The defenders of the EU refuse to acknowledge its contribution to the turmoil that has engulfed Ukraine, or its part in bringing about a new cold war, even arguing that Russia’s opposition to the European project stems from a distaste for democracy and human rights, rather than simple geopolitics. Some, indulgently, recognise that Russia is genuinely fearful about the threat to its position from the extension of NATO eastwards, but claim that these fears derive from a 19th century habit of mind whereby the world is divided up into spheres of interest between competing powers, which vie with each other for global domination. Unfortunately, they argue, the EU is hampered in its relations with Russia by the failure of Europe’s leaders to grasp that they are a 21st century power dealing with a country that has still not freed itself from old modes of thinking about international affairs. But the chronology of the crisis is clear, as is the role the EU played in prompting it, and few who have studied the matter would deny that the actions of the EU with respect to Ukraine appear in the grand tradition of imperialist politics.

The question confronting Britain

The question of whether to remain or leave will likely not be decided on the basis of what is being done on the Continent in the name of ‘internationalism’. But a broader perspective is needed to refute the contorted arguments of many liberals who all too often give too much credence to the rhetoric of the European project, whilst paying little heed to its record. The current debate in Britain suffers from the entrenched tendency of the mainstream left to identify support for remain with opposition to petty-minded nationalism, and to chide Brexiters for being too insular and self-interested to appreciate the sense of high moral purpose that drives the EU. The briefest look, however, at the destructive polices that have been imposed on the countries of the eurozone, and the chaos that has ensued from imperialist meddling in foreign affairs, is enough to counter the baseless assertion, constantly repeated by those in the remain camp, that in opposing Brexit people will be voting for a worthy attempt to replace nationalist discords with a shared identity based on a commitment to democracy and human rights. The EU is not internationalist in any sense that a genuine member of the left would support. It exists to advance the interests of the business class as against workers, and in its zeal to enrich corporations at the expense of ordinary people it has succeeded in creating such disaffection with the political establishment that fascism, the very phenomenon the EU was in theory designed to prevent, has once more become a formidable force in countries languishing in the grip of high unemployment and low wages.

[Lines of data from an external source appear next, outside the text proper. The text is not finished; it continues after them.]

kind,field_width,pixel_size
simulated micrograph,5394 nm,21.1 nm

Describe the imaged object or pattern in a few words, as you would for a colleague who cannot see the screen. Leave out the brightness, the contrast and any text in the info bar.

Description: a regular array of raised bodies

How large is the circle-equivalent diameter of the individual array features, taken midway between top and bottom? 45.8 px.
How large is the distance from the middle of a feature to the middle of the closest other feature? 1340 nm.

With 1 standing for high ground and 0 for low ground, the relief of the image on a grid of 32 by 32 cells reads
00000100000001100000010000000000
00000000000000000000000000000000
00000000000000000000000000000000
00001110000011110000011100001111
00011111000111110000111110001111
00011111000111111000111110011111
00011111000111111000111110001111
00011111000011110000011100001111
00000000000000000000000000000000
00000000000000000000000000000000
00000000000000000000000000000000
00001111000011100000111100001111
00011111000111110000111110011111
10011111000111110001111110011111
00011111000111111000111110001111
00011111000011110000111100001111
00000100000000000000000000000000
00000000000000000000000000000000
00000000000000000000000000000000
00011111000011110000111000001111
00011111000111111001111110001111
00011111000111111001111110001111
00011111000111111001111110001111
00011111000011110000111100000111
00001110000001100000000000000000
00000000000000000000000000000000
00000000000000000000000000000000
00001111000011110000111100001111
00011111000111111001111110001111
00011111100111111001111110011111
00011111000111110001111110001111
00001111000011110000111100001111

There are both altruistic and more self-interested considerations that should be factored into any decision on how to vote in the upcoming referendum. Both kinds of analysis, however, dictate a vote for Brexit. The supporters of remain commonly react to the argument that Britain has much to gain from leaving by speaking vaguely of showing solidarity with the many millions of people in the eurozone to whom that option is not available. They seem not to understand that by voting to remain, far from showing solidarity with the rest of Europe, Britain would be electing to prolong the life of an institution which is conducting a bizarre neoliberal experiment in how far it can push Europeans before they lose all hope. There is a moral case for leaving, based on the fact that Brexit would probably result in the dissolution of the EU and ease the suffering of nations currently held captive by neoliberal economics. The evidence for this is compelling. It is doubtful, for example, that the EU could long survive the withdrawal of one of its principal sources of funding. Far more worrisome from the point of view of those running Europe than the financial repercussions of Brexit, however, would be the example that it would set for the stricken populations of the Continent, especially in the southern countries, who have been led to believe that escape from the economic straitjacket of the eurozone is impossible. Presented with the spectacle of a people freely choosing to exit the EU, it is conceivable that workers suffering the consequences of EU-enforced austerity in countries like Spain and Italy would place pressure on their representatives to grant a referendum.

There is also an argument for leaving based on the benefits that Britain is currently well-placed to reap from such a move. The landslide election of Jeremy Corbyn as leader of the Labour Party last year has indicated the widespread support that exists for a socialist alternative to the centre-ground politics which has held sway in Britain for the last thirty years, showing that the Blairites, who were roundly defeated in the election, were wrong to dismiss socialism as a spent force and place their faith in the free market. Consequently, a reforming Labour government may well assume the reins of government in the very near future. If it takes power in the context of a vote to remain, however, such a government would face real obstacles to implementing its programme in the form of the capitalist safeguards against reform that the EU has established. It would not be able to nationalise the railways, despite the overwhelming support of the public, because the EU has made public ownership of the railways illegal. A Labour government would find it difficult to increase expenditure on the NHS and other much needed public services because of the strict economies that the EU pressures member states to adopt by limiting the budget deficit to 3% of GDP. Furthermore, a social-democratic government of the kind that Corbyn could potentially head, with its commitment to decoupling the economy from its damaging dependence on financial services, would soon discover that competition rules forbid us from subsidising our manufacturing sector or even protecting our steel industry from Chinese dumping through raising tariffs on imports. In short, any government that seeks to overturn the neoliberal consensus will find that, within the confines of the EU, even limited reforms toward that end are a practical impossibility, liable to be struck down by the European Court of Justice as incompatible with EU law at any time.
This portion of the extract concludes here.